Speculative fiction queen Margaret Atwood has done so much great work, and she’s getting recognized more and more these days. She’s lending her newly heightened cachet to a worthy cause: Encouraging New York Public Library patrons to sign a petition in support of continued funding for the city’s libraries.
In an letter headlined “There are no public libraries in The Handmaid’s Tale’s Gilead,” Atwood drew a clear line between access to books and having a free and open society:
There are an infinite variety of tyrannies and dystopias, but they all share one trait: the ferocious opposition to free thought, open minds, and access to information. Where people are free to learn, to share, to explore, to feel and dream, liberty grows.
This is why the library matters so much. It is a democratizing and liberating force like none other.
Hear hear.
“It’s no coincidence,” she added, “that there are no public libraries in the dystopia I wrote about in my novel The Handmaid’s Tale.” For those who have been eagerly binging on the foreboding Hulu adaptation of her book, that comparison is chilling.

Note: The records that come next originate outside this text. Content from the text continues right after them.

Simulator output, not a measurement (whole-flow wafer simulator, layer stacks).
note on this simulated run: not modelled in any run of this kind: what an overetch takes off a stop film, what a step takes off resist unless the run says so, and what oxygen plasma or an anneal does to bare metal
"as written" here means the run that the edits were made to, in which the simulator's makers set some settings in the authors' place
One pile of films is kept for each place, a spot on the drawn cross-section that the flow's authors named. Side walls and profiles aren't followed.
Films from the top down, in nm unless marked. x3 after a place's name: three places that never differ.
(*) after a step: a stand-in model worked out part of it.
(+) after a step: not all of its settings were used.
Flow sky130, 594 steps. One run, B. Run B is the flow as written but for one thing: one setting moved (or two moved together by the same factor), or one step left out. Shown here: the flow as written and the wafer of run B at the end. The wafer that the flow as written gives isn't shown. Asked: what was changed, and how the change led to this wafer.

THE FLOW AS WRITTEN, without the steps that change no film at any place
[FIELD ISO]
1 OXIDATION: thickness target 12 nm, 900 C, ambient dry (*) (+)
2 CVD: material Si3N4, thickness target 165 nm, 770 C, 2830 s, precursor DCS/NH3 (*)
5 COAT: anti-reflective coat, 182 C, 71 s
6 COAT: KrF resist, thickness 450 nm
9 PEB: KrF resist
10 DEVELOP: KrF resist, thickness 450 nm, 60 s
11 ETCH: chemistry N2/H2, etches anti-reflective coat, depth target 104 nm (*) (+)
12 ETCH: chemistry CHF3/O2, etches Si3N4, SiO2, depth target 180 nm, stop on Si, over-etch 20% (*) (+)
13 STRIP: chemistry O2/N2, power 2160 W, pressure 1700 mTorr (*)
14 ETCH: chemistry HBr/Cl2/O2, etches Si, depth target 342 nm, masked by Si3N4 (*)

Atwood’s letter is part of a letter-writing campaign, headed by literary luminaries including Malcolm Gladwell and Junot Diaz, urging the city to allocate more funding in 2018 for New York City public libraries, Brooklyn Public Library and Queens Public Library: $34 million in additional operating funds and $150 million in capital funding. The requested funding would be used, respectively, to expand library services (even keeping some branches open all week) and to perform necessary maintenance, according to the NYPL.
All too often, local governments target libraries for budget cuts at the expense of the mission of providing accessible education and literacy to the public. In the midst of all the political chaos today, Atwood and her fellow literary advocates remind us, we can’t lose sight of the power of free access to learning and literature.